Although Moore’s Law is bringing down the cost of raw flash, #1 above continues to be a major benefit as organizations will reduce their overall TCO. As more and more bits are stored per NAND cell, both endurance (#2) and write performance density (#3) will get worse. Hence, good data reduction continues to be a critical requirement to extract the most value from an all-flash array.
Pure Storage has set the gold standard in data reduction for all-flash arrays. Our competition has largely responded, where even possible to implement, by forcing data reduction technologies into their architectures that were originally designed for disk or hybrid systems. These ‘retrofitted’ designs attempt to use data reduction primarily to solve for #1. But these last-gen data reduction technologies fall short. Pure Storage’s true variable block data reduction with 512byte level scan often delivers 2x better data reduction when compared with the leading competitive products. True variable block size chunking means the engine catches and dedupes data that fixed block size implementations fail to identify. And, scanning every 512 bytes means the process is auto-aligned with the applications, no need to configure or tweak block sizes. When competing products fail to meet the high bar set by Pure Storage, these vendors often attempt to distract customers with one of the following tactics.
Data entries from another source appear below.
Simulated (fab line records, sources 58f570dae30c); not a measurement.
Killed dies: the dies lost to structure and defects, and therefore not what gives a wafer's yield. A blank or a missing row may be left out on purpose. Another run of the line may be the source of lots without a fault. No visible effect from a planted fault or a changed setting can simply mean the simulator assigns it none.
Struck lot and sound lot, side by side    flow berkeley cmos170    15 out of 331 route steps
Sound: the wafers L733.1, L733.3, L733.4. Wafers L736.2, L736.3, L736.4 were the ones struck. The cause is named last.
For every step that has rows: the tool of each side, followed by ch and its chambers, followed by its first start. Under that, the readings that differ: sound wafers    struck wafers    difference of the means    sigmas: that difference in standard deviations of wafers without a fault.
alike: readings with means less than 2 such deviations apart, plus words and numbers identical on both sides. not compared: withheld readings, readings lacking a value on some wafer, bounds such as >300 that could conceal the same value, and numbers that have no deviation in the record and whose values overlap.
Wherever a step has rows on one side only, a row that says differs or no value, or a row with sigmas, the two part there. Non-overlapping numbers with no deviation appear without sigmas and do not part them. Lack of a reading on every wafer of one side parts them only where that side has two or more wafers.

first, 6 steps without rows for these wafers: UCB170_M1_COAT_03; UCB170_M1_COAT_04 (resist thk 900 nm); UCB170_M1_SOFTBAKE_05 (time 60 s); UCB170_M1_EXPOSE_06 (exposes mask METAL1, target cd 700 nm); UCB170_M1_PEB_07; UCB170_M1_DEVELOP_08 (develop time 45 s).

Tactic A: Make up for poor DRR with ‘free’ raw flash capacity
The vendor offers additional raw flash capacity to make up for the shortcomings in data reduction. They are hoping to convince the customers that DRR is just about improving the upfront cost of an AFA and these vendors are willing to eat the additional cost of giving away raw flash capacity to deliver the required effective capacity (the data storage capacity a customer needs). Things to watch when reviewing their proposals are:
- Does the vendor downplay the value of DRR? Are they limiting the benefit of data reduction to upfront price savings and largely ignoring TCO?
- How does the vendor’s proposal accommodate your data growth after the initial ‘free’ raw capacity offer? Do the initial savings cover the increased operating costs and maintenance for the ‘free’ raw capacity over time?
- Does the vendor limit its coverage for flash media (SSDs or Flash Modules) even when active maintenance and support is in place? Some architectures with no data reduction (or weaker data reduction) force the vendor to limit the coverage of flash media to fewer years or a fixed number of writes.
This tactic hides the fact that the flash media in a retrofitted AFA with poor DRR may have a shorter life span and reduced write performance. As storage needs grow, customers often end up spending more on flash media, both in terms of capacity purchases and operating expenses, after the initial ‘free’ offer.
Tactic B: Loosely ‘redefine’ data reduction to artificially inflate DRR
The vendor stretches its definition of DRR to cover capabilities outside of data reduction – ones that do not address #1, #2 and #3 above. The hope is that customers will simply look at their artificially inflated DRR numbers and assume that their retrofitted AFAs will provide DRR, performance and reliability equivalent to Pure Storage’s FlashArray. Here are a few tricks seen in the wild:
- Thin provisioning – Many vendors include perceived storage savings from thin provisioning in DRR. They can make up any DRR for marketing purposes by bloating the DRR using the provisioned capacity to used capacity ratio. For example, if a 1000GB volume is thin provisioned and the current used capacity is 100GB, the DRR is inflated by 10 (i.e. 1000GB/100GB). Some vendors don’t clearly disclose that they are baking savings from thin provisioning into their published DRR.
- Snapshots – Some vendors include perceived storage savings from snapshots in DRR. The logic here is that the source and snapshot volumes are effectively sharing the same blocks, are reducing capacity usage, and hence should be counted as ‘data reduction’. This problem is similar to what you see in the thin provisioning benefit. You can artificially inflate DRR. N number of snapshots can inflate DRR by a N+1.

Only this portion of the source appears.